This imputation technique is similar to the missing category imputation where missing data is marked by a new label such as “Missing”. The main difference is for numerical data you need to select a value not among the numbers in your data column. Pick something not likely to be a value in your column or within the range of your column. For example, we would not use anything greater than or equal to zero at least to represent a missing value in the Salary column. When I have to do this I prefer to use a value such as -1 since Salary will never be negative.
This is a simple technique to implement outside of picking a proper arbitrary value to use. Using this form of imputation for numerical values can however alter the distribution of the data in that column. It can also cause an issue also if the arbitrary value you select is too similar to the mean, median, or mode, thus altering these values. One other drawback is the disruption of covariance with other data columns. Lastly, applying this technique when there is a large percentage of missing data increases the disruption of the consequences above.

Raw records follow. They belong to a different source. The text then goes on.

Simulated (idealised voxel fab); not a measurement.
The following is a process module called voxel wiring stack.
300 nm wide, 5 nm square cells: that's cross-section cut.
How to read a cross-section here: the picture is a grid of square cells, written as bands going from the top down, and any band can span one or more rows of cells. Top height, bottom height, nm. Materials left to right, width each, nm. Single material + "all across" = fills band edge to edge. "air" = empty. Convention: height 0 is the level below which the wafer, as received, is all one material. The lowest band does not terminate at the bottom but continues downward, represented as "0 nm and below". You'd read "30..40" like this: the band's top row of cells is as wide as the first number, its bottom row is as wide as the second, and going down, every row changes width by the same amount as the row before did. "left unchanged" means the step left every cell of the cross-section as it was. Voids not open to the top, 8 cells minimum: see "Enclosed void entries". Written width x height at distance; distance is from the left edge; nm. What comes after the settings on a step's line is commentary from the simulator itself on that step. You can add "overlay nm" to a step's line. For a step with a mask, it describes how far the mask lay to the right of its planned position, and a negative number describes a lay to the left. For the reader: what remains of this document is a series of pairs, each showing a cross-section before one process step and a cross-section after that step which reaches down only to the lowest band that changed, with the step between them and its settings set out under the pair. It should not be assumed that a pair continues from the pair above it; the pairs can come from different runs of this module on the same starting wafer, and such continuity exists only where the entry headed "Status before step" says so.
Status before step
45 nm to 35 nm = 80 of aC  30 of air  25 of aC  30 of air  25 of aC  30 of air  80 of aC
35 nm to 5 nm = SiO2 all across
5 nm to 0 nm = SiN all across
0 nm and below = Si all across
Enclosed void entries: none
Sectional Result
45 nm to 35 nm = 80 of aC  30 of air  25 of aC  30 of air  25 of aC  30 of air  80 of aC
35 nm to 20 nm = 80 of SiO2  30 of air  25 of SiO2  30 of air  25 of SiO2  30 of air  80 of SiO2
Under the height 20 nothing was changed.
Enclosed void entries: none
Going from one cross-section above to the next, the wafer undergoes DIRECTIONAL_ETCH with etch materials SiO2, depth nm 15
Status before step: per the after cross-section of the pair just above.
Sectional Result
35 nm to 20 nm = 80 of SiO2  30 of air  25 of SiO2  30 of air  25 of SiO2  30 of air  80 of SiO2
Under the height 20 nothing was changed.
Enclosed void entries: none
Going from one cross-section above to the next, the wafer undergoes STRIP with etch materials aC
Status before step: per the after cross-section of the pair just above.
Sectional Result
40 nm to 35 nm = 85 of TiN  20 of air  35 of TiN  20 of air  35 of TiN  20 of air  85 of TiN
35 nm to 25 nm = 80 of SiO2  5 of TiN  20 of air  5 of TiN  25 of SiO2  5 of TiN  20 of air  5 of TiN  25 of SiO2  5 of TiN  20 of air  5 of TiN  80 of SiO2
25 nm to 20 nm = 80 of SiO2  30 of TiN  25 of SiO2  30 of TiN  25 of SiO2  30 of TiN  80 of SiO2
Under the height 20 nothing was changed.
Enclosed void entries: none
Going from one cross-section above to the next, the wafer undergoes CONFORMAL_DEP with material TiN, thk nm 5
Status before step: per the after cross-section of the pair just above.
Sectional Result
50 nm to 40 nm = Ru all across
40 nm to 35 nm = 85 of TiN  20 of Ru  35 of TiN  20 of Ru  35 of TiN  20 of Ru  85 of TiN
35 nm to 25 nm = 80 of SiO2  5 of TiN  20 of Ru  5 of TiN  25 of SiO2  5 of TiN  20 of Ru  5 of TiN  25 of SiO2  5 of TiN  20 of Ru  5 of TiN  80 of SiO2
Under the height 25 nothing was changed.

Note: If you read the MCAR article you can feel free to skip this part since it is a repeat of the same technique.
This technique is more of an extension of the imputation techniques above. It can be applied to any data type. For each column with missing data, you create a column indicating if the entry in that column is missing or not. This can be a dichotomous column where 0 = “not missing” and 1 = “missing”. You would do this before applying your imputation technique. In our sample, we would create the columns Salary_Missing and Occuptation_Missing to show where the data is missing in those respective columns
This technique can be easy to perform and help you keep track of what data was originally missing once you fill in those null values with an imputation technique. One trade-off of this technique is the expansion of your data set. You are adding a new data column for every column of missing data. This can add up quickly and create a wider data set to train your machine learning model than you intended, thus increasing the training time.